Incumbent British Prime Minister David Cameron may be planning to declare victory after the national elections on Thursday even before forming a coalition government in the likely outcome of his Conservative Party falling short of a majority.
Provided the Conservatives win more seats than their main rivals Labour, Prime Minister Cameron will lay claim on the right to form a coalition on Friday morning, a senior source has said.
So far, pre-election pollsters have predicted a stalemate between Britain’s two major parties at 33 percent, with some indicating the Conservatives will gain a narrow lead over Labour.
Both parties are expected to fall short of the 326 seats needed for a majority in the 650-seat parliament, meaning the victorious party will be required to reach out to other parties to form a coalition.
Nigel Farage’s eurosceptic United Kingdom Independence Party (UKIP), which has emerged to become the third most popular party in the country, with around 14 percent of support, looks likely to be Cameron’s first choice of coalition partner if the two parties are able to form a combined majority.
However, Labour Party leader Ed Miliband has already warned he will call on Prime Minister Cameron to resign if he claims victory under such circumstances and veto the “Queen’s Speech” - the opening of the new parliament by Queen Elizabeth.
Speaking to the Telegraph, an unnamed senior lawmaker close to Miliband said he expects Cameron to resign if he cannot garner enough support in the new parliament to push his bill through.

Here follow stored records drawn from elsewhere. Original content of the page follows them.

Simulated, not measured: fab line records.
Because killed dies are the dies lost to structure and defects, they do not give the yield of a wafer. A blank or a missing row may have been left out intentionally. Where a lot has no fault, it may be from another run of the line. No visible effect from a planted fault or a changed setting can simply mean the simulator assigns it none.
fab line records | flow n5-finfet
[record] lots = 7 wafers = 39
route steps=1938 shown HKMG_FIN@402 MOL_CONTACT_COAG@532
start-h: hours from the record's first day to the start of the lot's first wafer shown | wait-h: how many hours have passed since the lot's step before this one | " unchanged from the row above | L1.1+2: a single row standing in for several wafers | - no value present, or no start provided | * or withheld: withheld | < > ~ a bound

“Is Cameron going to go all the way to a vote, and then have to resign? That’s two weeks down the line. If he cannot command a majority in the House and get his programme through, and we think we can get our programme through, we’ll take it, basically," the source said.
It is expected that Labour will seek an alliance with current coalition partner, Liberal Democrats, which according to pre-election polls maintains around 9 percent of public support.
Liberal Democrats leader Nick Clegg, however, has indicated he is open to re-joining the Conservatives but has ruled out joining any coalition that includes UKIP and the Scottish National Party, or the SNP, which is expected to take the majority of the 59 seats in Scotland.
SNP head, Nicola Sturgeon, has expressed willingness to form a coalition with Labour even if it wins less votes than the Conservatives, but Labour has been hesitant to unite with the secessionist party which last September organised a referendum calling for Scotland to become independent from the UK.
According to research carried out by The Independent, as much as 71 percent of voters believe the SNP should not have the right to veto decisions applicable outside of Scotland if they enter the next government.